Commit Graph

149 Commits

Author SHA1 Message Date
NeilBrown
915c420ddf md/bitmap: be more consistent when setting new bits in memory bitmap.
For each active region corresponding to a bit in the bitmap with have
a 14bit counter (and some flags).
This counts
   number of active writes + bit in the on-disk bitmap + delay-needed.

The "delay-needed" is because we always want a delay before clearing a
bit.  So the number here is normally number of active writes plus 2.
If there have been no writes for a while, we drop to 1.
If still no writes we clear the bit and drop to 0.

So for consistency, when setting bit from the on-disk bitmap or by
request from user-space it is best to set the counter to '2' to start
with.

In particular we might also set the NEEDED_MASK flag at this time, and
in all other cases NEEDED_MASK is only set when the counter is 2 or
more.

Signed-off-by: NeilBrown <neilb@suse.de>
2011-12-23 10:17:51 +11:00
NeilBrown
2e61ebbcc4 md/bitmap: daemon_work cleanup.
We have a variable 'mddev' in this function, but repeatedly get the
same value by dereferencing bitmap->mddev.
There is room for simplification here...

Signed-off-by: NeilBrown <neilb@suse.de>
2011-12-23 10:17:50 +11:00
NeilBrown
961902c0f8 md/bitmap: It is OK to clear bits during recovery.
commit d0a4bb4927 introduced a
regression which is annoying but fairly harmless.

When writing to an array that is undergoing recovery (a spare
in being integrated into the array), writing to the array will
set bits in the bitmap, but they will not be cleared when the
write completes.

For bits covering areas that have not been recovered yet this is not a
problem as the recovery will clear the bits.  However bits set in
already-recovered region will stay set and never be cleared.
This doesn't risk data integrity.  The only negatives are:
 - next time there is a crash, more resyncing than necessary will
   be done.
 - the bitmap doesn't look clean, which is confusing.
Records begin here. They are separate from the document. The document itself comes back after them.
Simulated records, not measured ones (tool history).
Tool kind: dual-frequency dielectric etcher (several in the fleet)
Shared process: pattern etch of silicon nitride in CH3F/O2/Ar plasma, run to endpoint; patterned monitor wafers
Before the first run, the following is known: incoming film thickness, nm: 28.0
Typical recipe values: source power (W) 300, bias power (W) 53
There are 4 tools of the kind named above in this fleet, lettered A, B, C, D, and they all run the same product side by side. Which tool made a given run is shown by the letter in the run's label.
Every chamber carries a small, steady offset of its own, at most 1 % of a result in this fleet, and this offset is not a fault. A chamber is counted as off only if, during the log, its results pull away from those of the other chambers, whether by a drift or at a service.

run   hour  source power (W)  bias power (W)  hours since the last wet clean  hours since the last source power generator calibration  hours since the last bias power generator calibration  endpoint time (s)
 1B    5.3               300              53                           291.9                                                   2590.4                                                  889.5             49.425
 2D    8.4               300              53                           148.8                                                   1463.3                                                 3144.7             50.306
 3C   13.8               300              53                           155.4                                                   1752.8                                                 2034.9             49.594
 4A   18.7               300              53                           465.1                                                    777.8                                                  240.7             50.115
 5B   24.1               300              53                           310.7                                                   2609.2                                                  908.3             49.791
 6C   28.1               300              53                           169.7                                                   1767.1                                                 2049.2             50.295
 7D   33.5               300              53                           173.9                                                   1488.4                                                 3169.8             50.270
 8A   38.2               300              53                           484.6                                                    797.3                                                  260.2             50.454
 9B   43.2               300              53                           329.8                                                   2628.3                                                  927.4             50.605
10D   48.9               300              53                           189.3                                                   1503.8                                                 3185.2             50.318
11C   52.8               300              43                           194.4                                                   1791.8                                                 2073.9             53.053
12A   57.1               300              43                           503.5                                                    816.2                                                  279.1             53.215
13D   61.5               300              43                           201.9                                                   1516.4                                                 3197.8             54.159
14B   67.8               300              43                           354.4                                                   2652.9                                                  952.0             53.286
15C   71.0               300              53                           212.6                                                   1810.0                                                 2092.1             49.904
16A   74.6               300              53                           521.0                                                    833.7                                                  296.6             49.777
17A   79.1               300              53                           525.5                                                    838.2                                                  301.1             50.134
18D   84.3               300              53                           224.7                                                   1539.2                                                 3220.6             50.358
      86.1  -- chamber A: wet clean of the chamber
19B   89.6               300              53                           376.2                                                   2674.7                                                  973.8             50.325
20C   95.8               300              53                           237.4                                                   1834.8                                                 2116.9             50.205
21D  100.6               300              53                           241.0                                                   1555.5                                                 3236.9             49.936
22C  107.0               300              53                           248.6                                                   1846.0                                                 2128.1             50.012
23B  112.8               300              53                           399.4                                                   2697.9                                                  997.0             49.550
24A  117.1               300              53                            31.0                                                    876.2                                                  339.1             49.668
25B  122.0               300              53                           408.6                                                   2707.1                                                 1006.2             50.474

While an array is recovering we don't want to update the
'events_cleared' setting in the bitmap but we do still want to clear
bits that have very recently been set - providing they were written to
the recovering device.

So split those two needs - which previously both depended on 'success'
and always clear the bit of the write went to all devices.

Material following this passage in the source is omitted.